I wrote this morning about Robert Abela collaborating in the lie of his invisible Russian tenants that claimed they lived in her Żejtun property to acquire an EU passport. Lying about where one lives is a bit of a cottage industry in Malta.

Consider how many people lie about where they live in order to vote for their favourite candidate. This extract from the electoral roll for Valletta shows that José Herrera sleeps in his St Christopher Street office together with four relatives, including his mother, herself a near permanent feature of St Vincent Street in Sliema.

Four relatives weren’t enough. His nephew Alexander Herrera filed a court application to force a change to the electoral register so he is shown as another inhabitant of what must be by now a very smelly, overcrowded office. The court accepted the application presumably believing his sworn statement that he lives under his uncle’s desk is truthful.

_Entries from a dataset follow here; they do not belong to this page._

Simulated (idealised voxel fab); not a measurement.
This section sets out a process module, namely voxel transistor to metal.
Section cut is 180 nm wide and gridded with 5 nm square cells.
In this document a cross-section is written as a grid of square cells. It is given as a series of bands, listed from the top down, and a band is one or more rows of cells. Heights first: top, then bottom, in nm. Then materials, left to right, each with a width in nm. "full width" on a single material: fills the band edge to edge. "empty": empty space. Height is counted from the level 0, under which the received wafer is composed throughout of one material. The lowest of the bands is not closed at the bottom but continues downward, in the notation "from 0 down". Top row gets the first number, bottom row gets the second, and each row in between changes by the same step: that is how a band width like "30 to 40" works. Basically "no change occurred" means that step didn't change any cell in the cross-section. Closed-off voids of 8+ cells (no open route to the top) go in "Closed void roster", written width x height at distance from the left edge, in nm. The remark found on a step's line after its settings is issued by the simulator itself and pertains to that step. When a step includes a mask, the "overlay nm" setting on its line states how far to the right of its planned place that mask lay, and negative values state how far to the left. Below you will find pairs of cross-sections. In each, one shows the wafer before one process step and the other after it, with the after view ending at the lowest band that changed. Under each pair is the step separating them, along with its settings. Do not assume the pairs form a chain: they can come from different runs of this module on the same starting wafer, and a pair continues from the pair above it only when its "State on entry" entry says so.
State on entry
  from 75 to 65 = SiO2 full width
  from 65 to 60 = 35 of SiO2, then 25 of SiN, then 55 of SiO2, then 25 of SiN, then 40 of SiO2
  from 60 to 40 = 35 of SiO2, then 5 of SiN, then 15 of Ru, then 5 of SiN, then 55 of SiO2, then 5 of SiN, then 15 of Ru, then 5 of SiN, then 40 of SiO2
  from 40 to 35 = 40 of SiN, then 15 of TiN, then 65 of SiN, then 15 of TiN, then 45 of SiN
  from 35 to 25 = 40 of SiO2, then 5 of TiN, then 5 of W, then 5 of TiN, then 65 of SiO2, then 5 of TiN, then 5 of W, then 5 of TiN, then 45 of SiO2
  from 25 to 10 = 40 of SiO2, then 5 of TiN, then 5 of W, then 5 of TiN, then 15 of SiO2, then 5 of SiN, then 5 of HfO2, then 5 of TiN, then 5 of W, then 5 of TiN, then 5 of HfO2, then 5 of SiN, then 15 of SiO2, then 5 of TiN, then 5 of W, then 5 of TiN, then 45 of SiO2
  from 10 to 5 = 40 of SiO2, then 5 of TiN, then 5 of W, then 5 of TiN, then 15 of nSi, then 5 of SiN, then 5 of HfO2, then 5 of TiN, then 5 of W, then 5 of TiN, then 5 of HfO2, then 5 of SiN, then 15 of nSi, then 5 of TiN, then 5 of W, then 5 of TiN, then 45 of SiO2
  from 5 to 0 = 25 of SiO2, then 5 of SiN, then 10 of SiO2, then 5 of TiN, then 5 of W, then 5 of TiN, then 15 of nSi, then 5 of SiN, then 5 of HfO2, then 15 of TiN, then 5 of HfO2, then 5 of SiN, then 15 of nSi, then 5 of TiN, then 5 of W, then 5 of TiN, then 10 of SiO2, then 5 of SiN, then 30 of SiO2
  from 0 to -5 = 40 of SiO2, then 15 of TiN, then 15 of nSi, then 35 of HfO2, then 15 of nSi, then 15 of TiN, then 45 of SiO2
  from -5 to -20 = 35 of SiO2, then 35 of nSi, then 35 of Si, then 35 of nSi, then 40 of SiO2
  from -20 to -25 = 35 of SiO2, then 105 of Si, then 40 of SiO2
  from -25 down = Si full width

It almost certainly isn’t.

At some point these people made a false declaration about where they live and José Herrera, a government minister looking for confirmation, knows this. He did not draw the court’s attention that all these Herreras do not really sleep on his office boardroom. He did not do that because he expects them to vote for him and that alone justifies lying in an official declaration.

If José Herrera were to even feel an inclination to defend himself from this, he’d say ‘everybody’ does it.

That is not entirely true, but it is almost true. Many do it. This is one of those laws that are observed in the breach. It is a declaration the electoral commission, the identity management agency, and the courts fully expect to be false and do not blink in response.

Everybody does it. But that’s just the problem, isn’t it? An oath is worth nothing in this country, especially if a government minister stands to gain from its breaking.